The C programmer will actually just write y = cblas_sdot(n, x, 1, x, 1) and move on to the interesting bits.
However, someone had to implement dot_product and cblas_sdot at some point (either in the compiler or in the library), and they need to be rewritten from time to time for new architectures. More to the point, most programmers, most of the time, aren't just doing a dot product. They're doing some other more sophisticated computation for which these techniques may be quite relevant. The dot product is just a convenient example.
Agreed on both counts: someone had to write those library functions, and this was just an example.
However, the author starts by talking about a "holy war between C and Fortran" and then proceeds to write... well, assembly language using the C compiler. So the summary could be "assembly language can be made more efficient than Fortran, and C lets you coax the compiler into writing the assembly language you want". I guess this could be seen as a win for C, but I'm not so sure...

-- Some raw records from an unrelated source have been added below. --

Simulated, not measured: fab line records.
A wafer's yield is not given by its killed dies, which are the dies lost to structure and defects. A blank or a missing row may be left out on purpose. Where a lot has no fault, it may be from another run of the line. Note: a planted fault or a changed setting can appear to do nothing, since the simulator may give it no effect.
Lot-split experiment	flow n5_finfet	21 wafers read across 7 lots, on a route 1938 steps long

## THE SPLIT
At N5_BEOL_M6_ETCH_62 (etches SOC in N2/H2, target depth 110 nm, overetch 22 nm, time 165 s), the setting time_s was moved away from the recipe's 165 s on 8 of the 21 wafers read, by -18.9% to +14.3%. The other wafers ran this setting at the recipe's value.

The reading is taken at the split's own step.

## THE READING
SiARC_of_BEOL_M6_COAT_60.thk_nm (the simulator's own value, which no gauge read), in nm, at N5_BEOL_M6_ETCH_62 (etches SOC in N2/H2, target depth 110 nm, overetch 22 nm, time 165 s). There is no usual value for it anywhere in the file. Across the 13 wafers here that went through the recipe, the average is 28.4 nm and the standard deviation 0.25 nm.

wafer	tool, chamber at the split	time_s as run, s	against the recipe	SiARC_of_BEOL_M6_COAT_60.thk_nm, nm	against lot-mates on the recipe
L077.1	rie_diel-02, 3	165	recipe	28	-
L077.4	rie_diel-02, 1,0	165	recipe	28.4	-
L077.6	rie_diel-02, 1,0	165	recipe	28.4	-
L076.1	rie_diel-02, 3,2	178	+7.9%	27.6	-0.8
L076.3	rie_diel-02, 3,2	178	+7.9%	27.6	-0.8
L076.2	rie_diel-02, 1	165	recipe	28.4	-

As the reply in the original article explains, it is discussing the implementation details of such a function (which could equally exist in a C library). Simply saying 'call a library function' doesn't help anyone understand what is going on behind the scenes.
I really enjoy reading tips like this. The mnemonic I use for looping over multi-dimensional arrays in C is: the right-most index should be the inner-most loop:
for (i = 0; i < M; i++) {
for (j = 0; j < N; j++) {
x[i][j] = ...;
}
}
It does but the heuristics for loop unrolling without any runtime data as basis is very difficult and thus very much a hit or miss affair (and missing is expensive) which is why no compiler I know of (GCC included) enables -funroll-loops or equivalent by default in any of the standard optimization levels (-On).
In GCC, the only option which enables -funroll-loops (apart from explicitly enabling it) is -fprofile-generate which is GCC's profile guided optimization.
The reason it enables -funroll-loops is that since it gathers runtime statistics during the profiling run it has enough information to accurately perform loop unrolling without risking performance degradation.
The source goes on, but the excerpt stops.